Unforgettable Oral Histories

Some stories reach right out, grab you, and won’t let you go. Stories like the one Geraldine Hall-Taylor told about going up the fire escape behind the theater as a child, so she could watch movies from the balcony reserved for “colored” audiences. She was afraid of heights and climbed the stairs with her hands on each step. Descending when the show was over, she sat carefully and plopped down the stairs on her bottom.

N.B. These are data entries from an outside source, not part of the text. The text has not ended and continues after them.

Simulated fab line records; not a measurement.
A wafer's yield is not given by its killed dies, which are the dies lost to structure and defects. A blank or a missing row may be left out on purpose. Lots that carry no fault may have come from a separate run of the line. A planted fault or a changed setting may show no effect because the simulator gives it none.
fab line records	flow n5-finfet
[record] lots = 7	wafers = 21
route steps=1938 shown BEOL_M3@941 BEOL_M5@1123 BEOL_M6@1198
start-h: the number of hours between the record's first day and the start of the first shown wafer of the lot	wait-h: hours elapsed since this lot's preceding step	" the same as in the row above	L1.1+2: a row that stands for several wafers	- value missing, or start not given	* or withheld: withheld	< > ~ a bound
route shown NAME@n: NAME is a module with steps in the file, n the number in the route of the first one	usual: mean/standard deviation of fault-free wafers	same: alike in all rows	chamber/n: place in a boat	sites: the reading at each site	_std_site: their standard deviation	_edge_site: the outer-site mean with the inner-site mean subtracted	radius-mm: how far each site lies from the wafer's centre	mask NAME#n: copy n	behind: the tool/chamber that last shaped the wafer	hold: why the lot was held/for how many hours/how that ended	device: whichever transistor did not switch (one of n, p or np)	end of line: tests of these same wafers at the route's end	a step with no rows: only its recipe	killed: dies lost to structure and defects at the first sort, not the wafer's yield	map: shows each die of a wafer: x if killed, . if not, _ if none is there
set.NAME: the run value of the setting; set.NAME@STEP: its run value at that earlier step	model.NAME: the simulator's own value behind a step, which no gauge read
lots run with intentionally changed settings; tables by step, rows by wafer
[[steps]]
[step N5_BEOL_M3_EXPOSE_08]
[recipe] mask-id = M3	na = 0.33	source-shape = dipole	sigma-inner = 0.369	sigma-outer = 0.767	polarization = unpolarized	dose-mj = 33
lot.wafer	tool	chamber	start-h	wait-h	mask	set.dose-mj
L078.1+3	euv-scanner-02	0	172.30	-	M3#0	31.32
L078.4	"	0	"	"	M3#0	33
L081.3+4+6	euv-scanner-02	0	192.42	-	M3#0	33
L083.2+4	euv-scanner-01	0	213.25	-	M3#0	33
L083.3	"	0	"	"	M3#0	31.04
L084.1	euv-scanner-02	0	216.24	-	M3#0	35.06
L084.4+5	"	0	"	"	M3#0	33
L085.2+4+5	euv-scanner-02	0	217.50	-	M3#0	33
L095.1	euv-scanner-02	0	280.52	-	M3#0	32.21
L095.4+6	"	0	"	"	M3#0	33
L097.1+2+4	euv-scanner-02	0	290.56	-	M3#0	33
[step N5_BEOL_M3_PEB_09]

The Wake Forest Historical Museum is very fortunate to have received a generous grant from the North Carolina Humanities Council to record the oral histories of three local women who grew up in town many years ago and can describe what life was like. Noted scholar and author Emily Herring Wilson (WFC ’62) conducted the interviews, posing questions that were both insightful and sensitive. Together with our subjects, Emily created a vibrant historical record that will deepen our understanding of the reality women and girls experienced in the Town of Wake Forest dating back nearly a century.

Perhaps the most interesting aspect of these histories is the role played by mothers and grandmothers in imparting strength and wisdom– and a strong urge to succeed– in the young girls growing up in their care. A perfect example comes from Evelyn Jones, who recalled a memorable saying from her mother. It came in the form of marching orders, a demand to be something more than humble, quiet and demure. It was an expectation that

Evelyn would hold her head high, show her intelligence, and never back away from a fight: “I don’t take back. I don’t get back. No further than I will knock back. And ain’t nobody going to knock me back.”

A similar fighting spirit was found in Joyce Davis, who was born in 1917 in the Mill Village and also recalled a mother who made education, strength, morality and intelligence the most important aspects of her children’s upbringing. As the daughter of a working class couple, Joyce took competitive pride in outperforming the sons of Wake Forest College professors in the classroom at her public school. And to underscore her dedication to education, she still has her grade school primer, a book issued by the state of North Carolina and filled with words and information young children in the 1920s were expected to read, repeat and memorize.

The chance to learn from these women is an amazing opportunity for the museum and broader Wake Forest community. It is our honor to help preserve their stories for posterity. Thanks to the NCHC, we will be able to add their interviews to our full documentary film collection held in the Susan Powell Brinkley Library. Edited versions will be screened at a public forum on March 23, 2013 and will be utilized in a storytelling display associated with the new Women’s History exhibit.